Ajax carries off the body of Achilles: Attic black-figure lekythos, ca. 510 BC, from Sicily (Staatliche Antikensammlungen, Munich

Both versions conspicuously deny the killer any sort of valor owing to the common conception that Paris was a coward and not the man his brother Hector was, and Achilles remained undefeated on the battlefield. His bones were mingled with those of Patroclus, and funeral games were held. He was represented in the lost Trojan War epic of Arctinus of Miletus as living after his death in the island of Leuke at the mouth of the river Danube (see below). Another version of Achilles' death is that he fell deeply in love with one of the Trojan princesses, Polyxena. Achilles asks Priam for Polyxena's hand in marriage. Priam is willing because it would mean the end of the war and an alliance with the world's greatest warrior. But while Priam is overseeing the private marriage of Polyxena and Achilles, Paris, who would have to give up Helen if Achilles married his sister, hides in the bushes and shoots Achilles with a divine arrow, killing him.

Achilles was cremated and his ashes buried in the same urn as those of Patroclus.[11]

Paris was later killed by Philoctetes using the enormous bow of Heracles.

Fate of Achilles' armor

Achilles' armor was the object of a feud between Odysseus and Telamonian Ajax (Ajax the greater). They competed for it by giving speeches on why they were the bravest after Achilles to their Trojan prisoners, who after considering both men came to a consensus in favor of Odysseus. Furious, Ajax cursed Odysseus, which earned the ire of Athena. Athena temporarily made Ajax so mad with grief and anguish that he began killing sheep, thinking they are his comrades. After a while, when Athena lifted his madness and Ajax realized that he had actually been killing sheep, he was so embarrassed that he committed suicide. Odysseus eventually gave the armor to Neoptolemus, the son of Achilles.

A relic claimed to be Achilles' bronze-headed spear was for centuries preserved in the temple of Athena on the acropolis of Phaselis, Lycia, a port on the Pamphylian Gulf. The city was visited in 333 BC by Alexander the Great, who envisioned himself as the new Achilles and carried the Iliad with him, but his court biographers do not mention the spear, which he would indeed have touched with excitement.[12] But it was being shown in the time of Pausanias in the second century AD.[13]

Achilles and Patroclus

Achilles' relationship with Patroclus is a key aspect of his myth. Its exact nature has been a subject of dispute in both the classical period and modern times. In the Iliad, they appeared to be generally portrayed as a model of deep and loyal friendship. However, commentators from the classical period to today have tended to interpret the relationship through the lens of their own cultures. Thus, in 5th century BC Athens the relationship was commonly interpreted as pederastic. Contemporary readers may interpret the two heroes either as relatives or close friends, as "war buddies", as being in a teacher/student relationship, or in love with each other as an egalitarian homosexual couple. Whichever the case may be, Achilles nevertheless continued to have sexual relationships with women.

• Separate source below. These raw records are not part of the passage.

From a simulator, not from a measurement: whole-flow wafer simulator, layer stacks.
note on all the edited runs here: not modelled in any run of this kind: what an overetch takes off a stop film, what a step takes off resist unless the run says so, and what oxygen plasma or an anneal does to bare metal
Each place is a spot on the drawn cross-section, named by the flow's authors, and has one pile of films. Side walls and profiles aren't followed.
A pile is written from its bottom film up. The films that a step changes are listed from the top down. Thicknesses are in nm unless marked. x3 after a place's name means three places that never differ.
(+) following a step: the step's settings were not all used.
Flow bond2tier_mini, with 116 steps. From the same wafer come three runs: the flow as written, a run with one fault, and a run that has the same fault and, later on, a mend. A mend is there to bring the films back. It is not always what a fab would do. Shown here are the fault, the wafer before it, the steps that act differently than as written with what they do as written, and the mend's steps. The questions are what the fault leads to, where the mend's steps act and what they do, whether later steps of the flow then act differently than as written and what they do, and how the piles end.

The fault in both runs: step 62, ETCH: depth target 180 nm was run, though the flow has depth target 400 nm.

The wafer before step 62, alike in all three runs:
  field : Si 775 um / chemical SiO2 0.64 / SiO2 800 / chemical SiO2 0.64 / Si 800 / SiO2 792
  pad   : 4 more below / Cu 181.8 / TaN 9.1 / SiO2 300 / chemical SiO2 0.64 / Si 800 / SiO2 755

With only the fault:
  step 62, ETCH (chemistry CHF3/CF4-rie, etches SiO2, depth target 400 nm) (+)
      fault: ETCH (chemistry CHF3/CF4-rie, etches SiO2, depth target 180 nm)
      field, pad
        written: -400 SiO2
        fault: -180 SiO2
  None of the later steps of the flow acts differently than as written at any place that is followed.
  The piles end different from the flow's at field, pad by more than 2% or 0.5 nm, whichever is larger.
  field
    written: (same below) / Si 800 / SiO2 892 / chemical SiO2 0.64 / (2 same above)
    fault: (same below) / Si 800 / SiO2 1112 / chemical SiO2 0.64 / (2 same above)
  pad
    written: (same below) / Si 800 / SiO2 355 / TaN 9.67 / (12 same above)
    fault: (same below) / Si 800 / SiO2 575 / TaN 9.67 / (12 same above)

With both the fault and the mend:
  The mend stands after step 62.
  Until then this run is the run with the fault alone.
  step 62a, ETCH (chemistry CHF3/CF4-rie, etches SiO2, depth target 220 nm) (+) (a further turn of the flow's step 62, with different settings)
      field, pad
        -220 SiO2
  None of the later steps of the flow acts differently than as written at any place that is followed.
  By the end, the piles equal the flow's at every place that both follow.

The cult of Achilles in antiquity

Achilles and Briseis

There was an archaic heroic cult of Achilles on the White Island, Leuce, in the Black Sea off the modern coasts of Romania and Ukraine, with a temple and an oracle which survived into the Roman period.[14]

In the lost epic Aithiopis, a continuation of the Iliad attributed to Arktinus of Miletos, Achilles’ mother Thetis returned to mourn him and removed his ashes from the pyre and took them to Leuce at the mouths of the Danube. There the Achaeans raised a tumulus for him and celebrated funeral games.

Pliny's Natural History (IV.27.1) mentions a tumulus that is no longer evident (Insula Akchillis tumulo eius viri clara), on the island consecrated to him, located at a distance of fifty Roman miles from Peuce by the Danube Delta, and the temple there. Pausanias has been told that the island is "covered with forests and full of animals, some wild, some tame. In this island there is also Achilles’ temple and his statue" (III.19.11). Ruins of a square temple 30 meters to a side, possibly that dedicated to Achilles, were discovered by Captain Kritzikly in 1823, but there has been no modern archeological work done on the island.

Pomponius Mela tells that Achilles is buried in the island named Achillea, between Boristhene and Ister (De situ orbis, II, 7). And the Greek geographer Dionysius Periegetus of Bithynia, who lived at the time of Domitian, writes that the island was called Leuce "because the wild animals which live there are white. It is said that there, in Leuce island, reside the souls of Achilles and other heroes, and that they wander through the uninhabited valleys of this island; this is how Jove rewarded the men who had distinguished themselves through their virtues, because through virtue they had acquired everlasting honor" (Orbis descriptio, v. 541, quoted in Densuşianu 1913).

The Periplus of the Euxine Sea gives the following details: "It is said that the goddess Thetis raised this island from the sea, for her son Achilles, who dwells there. Here is his temple and his statue, an archaic work. This island is not inhabited, and goats graze on it, not many, which the people who happen to arrive here with their ships, sacrifice to Achilles. In this temple are also deposited a great many holy gifts, craters, rings and precious stones, offered to Achilles in gratitude. One can still read inscriptions in Greek and Latin, in which Achilles is praised and celebrated. Some of these are worded in Patroclus’ honor, because those who wish to be favored by Achilles, honor Patroclus at the same time. There are also in this island countless numbers of sea birds, which look after Achilles’ temple. Every morning they fly out to sea, wet their wings with water, and return quickly to the temple and sprinkle it. And after they finish the sprinkling, they clean the hearth of the temple with their wings. Other people say still more, that some of the men who reach this island, come here intentionally. They bring animals in their ships, destined to be sacrificed. Some of these animals they slaughter, others they set free on the island, in Achilles’ honor. But there are others, who are forced to come to this island by sea storms. As they have no sacrificial animals, but wish to get them from the god of the island himself, they consult Achilles’ oracle. They ask permission to slaughter the victims chosen from among the animals that graze freely on the island, and to deposit in exchange the price which they consider fair. But in case the oracle denies them permission, because there is an oracle here, they add something to the price offered, and if the oracle refuses again, they add something more, until at last, the oracle agrees that the price is sufficient. And then the victim doesn’t run away any more, but waits willingly to be caught. So, there is a great quantity of silver there, consecrated to the hero, as price for the sacrificial victims. To some of the people who come to this island, Achilles appears in dreams, to others he would appear even during their navigation, if they were not too far away, and would instruct them as to which part of the island they would better anchor their ships". (quoted in Densuşianu)

The heroic cult of Achilles on Leuce island was widespread in antiquity, not only along the sea lanes of the Pontic Sea but also in maritime cities whose economic interests were tightly connected to the riches of the Black Sea.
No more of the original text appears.